Skip to content

vera shape — function-archetype histogram per module, inspired by Aver's aver shape proposal #698

@aallan

Description

@aallan

Summary

New CLI subcommand vera shape <file-or-dir> that classifies every function in scope into an archetype (match dispatcher / pipeline / orchestrator / pure helper / etc.) and emits a per-module histogram. The histogram makes a module's architectural layer legible at a glance — domain code, parsers, commands, AI/strategy, infra, and handlers each have a different archetype shape.

Inspired by Aver's creator Szymon Teżewski (@jasisz1) who observed on 24 May 2026 that Aver's syntactic constraints don't just shape syntax — they produce measurable function archetypes, proposing a future aver shape command that would ask "does this module look like the layer it claims to be?"

Vera has a richer static information surface than Aver (mandatory contracts, declared effect rows, typed slot references, exhaustive match) so the archetype classifier can run with more confidence and finer granularity. This is the third Aver-inspired addition (after #523 vera context and the broader naming convention) — credit upstream.

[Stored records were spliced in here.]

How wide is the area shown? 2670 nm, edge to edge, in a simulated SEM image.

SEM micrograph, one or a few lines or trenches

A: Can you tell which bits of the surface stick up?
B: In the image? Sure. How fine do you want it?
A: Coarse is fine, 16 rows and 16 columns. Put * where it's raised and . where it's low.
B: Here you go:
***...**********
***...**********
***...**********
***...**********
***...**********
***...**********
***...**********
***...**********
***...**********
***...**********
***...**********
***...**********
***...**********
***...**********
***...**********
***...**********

Why this is interesting in Vera

Aver derives archetypes indirectly from what its grammar forbids (no if/else → match dispatchers). Vera permits if/else, loops, and lambdas, but adds three static signals Aver doesn't have:

  1. Declared effect rows. Every function's effects(...) clause is part of its signature. An effect orchestrator isn't just "a function that does side effects" — it's "a function whose effect row is non-pure AND whose body is mostly effect calls." The first is structural, the second is body-shape; combined they're a much sharper signature.
  2. Typed slot references. @T.n makes argument flow legible to mechanical analysis — structural-recursion detection is "function calls itself with the same @T.k for some k strictly smaller than its own arity" rather than "function calls itself with a smaller argument," which in Aver requires parameter-name matching.
  3. Mandatory contracts. Contract bodies are themselves analyzable. A "contract-rich" archetype (functions where the requires/ensures clauses encode a lot of the function's semantics) is a real category that doesn't exist in languages without mandatory contracts.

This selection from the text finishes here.